Lenovo is, among all of the major suppliers of HPC systems in the world, perhaps uniquely positioned to have a very large share of the HPC market.
The bulk of the company’s HPC business initially was founded on the System x server business that it acquired from IBM a few years back plus the related storage and cluster management software that Lenovo licensed from Big Blue as part of the deal. But Lenovo, which serves Chinese hyperscalers and cloud builders, knows a thing or two about scale out distributed computing and how to get the cost of a machine down to compete. And so, it is winning deals and growing its business.
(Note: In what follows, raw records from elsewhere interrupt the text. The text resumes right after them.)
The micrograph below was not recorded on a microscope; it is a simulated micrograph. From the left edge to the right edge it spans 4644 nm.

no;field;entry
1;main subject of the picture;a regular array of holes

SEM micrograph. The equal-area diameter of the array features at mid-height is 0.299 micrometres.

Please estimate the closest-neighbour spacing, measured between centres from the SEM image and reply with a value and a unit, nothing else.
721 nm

The November 2018 Top500 rankings of machines running the Linpack Fortran benchmark is a case in point in how far Lenovo has come. If you drill down into the current list, Lenovo had an aggregate of 234.3 petaflops of Linpack performance (16.6 percent of the total capacity on the list) across 7.74 million cores in 140 systems, for the first time besting Cray, which had 193 petaflops of sustained double precision oomph on Linpack on 49 machines with just over 7 million cores, comprising 13.6 percent of total capacity. For some reason, the “Summit” supercomputer at Oak Ridge National Laboratory and the companion “Sierra” system at Lawrence Livermore National Laboratory are not labeled IBM machines (they share the label with Mellanox and Nvidia) even though IBM is the prime contractor, but if you add these machines into the True Blue base of machines, then IBM has 15 machines on the list with a total of 296.4 petaflops of sustained performance on Linpack across 7.6 million cores. The point is, Lenovo is keeping pace with IBM and Cray and it is staying well ahead of Chinese rivals Inspur, Sugon, and Huawei.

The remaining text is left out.